Monday, 8 March 2010

part II

Announcing cuts in the deficit of €5bn and the world is supposed to tremble at the tough austerity measures that the Greeks have put in place? Yet ironically on the same day their statistical department is on strike (although who would be able to tell the difference), that their taxi drivers went on strike when they were told to keep receipts, or that their pensioners feel hard done by having the retirement age shifted to 63 from 61, Spartan indeed.

It appears now that Merkel and Sarkozy will backdoor the bailout for Greece by using state owned banks and institutions to buy Greek debt, and provide enough rhetoric to make the market believe they are standing behind the Greeks, without making their tax payers too aware of how much it could potentially cost them.

This raises the point that the Raven wished to make about speculation. That Sarkozy is encouraging speculation, by telling the world that they will support Greece, that they will pick up the tab, he is saying to the market, take that 6% yield, make that bet, because if there is a default we’ll bail you out. Heads, somehow Greece muddles through, you get paid back with 6% interest, or tails, the French tax payer will pay you back your stake. Worth a punt if that’s your bag.

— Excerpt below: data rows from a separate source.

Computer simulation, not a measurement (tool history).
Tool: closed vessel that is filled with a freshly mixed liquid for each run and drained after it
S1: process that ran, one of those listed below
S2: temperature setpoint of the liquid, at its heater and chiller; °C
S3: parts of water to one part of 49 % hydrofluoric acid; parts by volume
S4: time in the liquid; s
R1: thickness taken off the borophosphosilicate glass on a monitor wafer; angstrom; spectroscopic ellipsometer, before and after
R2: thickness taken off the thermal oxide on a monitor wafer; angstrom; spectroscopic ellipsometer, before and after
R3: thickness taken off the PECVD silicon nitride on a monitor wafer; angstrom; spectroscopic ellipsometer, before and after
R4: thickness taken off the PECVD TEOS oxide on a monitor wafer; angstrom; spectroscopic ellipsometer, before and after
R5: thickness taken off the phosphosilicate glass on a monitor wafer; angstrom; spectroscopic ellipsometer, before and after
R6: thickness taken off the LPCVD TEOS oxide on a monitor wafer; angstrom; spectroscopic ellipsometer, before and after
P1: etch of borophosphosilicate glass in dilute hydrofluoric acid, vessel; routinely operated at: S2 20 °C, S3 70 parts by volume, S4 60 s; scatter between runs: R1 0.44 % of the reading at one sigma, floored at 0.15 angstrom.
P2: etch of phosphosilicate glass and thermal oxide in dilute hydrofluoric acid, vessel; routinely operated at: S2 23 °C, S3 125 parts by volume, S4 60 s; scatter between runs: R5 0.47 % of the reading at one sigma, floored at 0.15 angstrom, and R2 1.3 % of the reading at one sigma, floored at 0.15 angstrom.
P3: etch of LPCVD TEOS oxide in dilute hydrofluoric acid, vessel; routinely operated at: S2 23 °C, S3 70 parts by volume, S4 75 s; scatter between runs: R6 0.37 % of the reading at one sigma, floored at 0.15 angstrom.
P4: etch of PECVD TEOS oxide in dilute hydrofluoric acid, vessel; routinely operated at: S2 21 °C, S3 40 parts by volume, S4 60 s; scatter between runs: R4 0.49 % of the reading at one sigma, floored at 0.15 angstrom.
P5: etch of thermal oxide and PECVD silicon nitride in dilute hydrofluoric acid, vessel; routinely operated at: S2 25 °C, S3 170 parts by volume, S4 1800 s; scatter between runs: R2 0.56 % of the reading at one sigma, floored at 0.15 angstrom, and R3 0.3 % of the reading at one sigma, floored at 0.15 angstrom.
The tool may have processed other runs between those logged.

It is a very common misconception that value is destroyed when a bubble bursts. The Raven would contend that value is destroyed when a bubble is being inflated, that money is wasted on unproductive investment, that when tulip bulbs sell at the same price as houses that value is being destroyed, rather than when the tulip price returns back to the earth. Its this stomach turning hypocrisy which Sarkozy is full of when he denounces speculators and yet from the
other side of his mouth encourages reckless bets on terrible speculative fundamentals."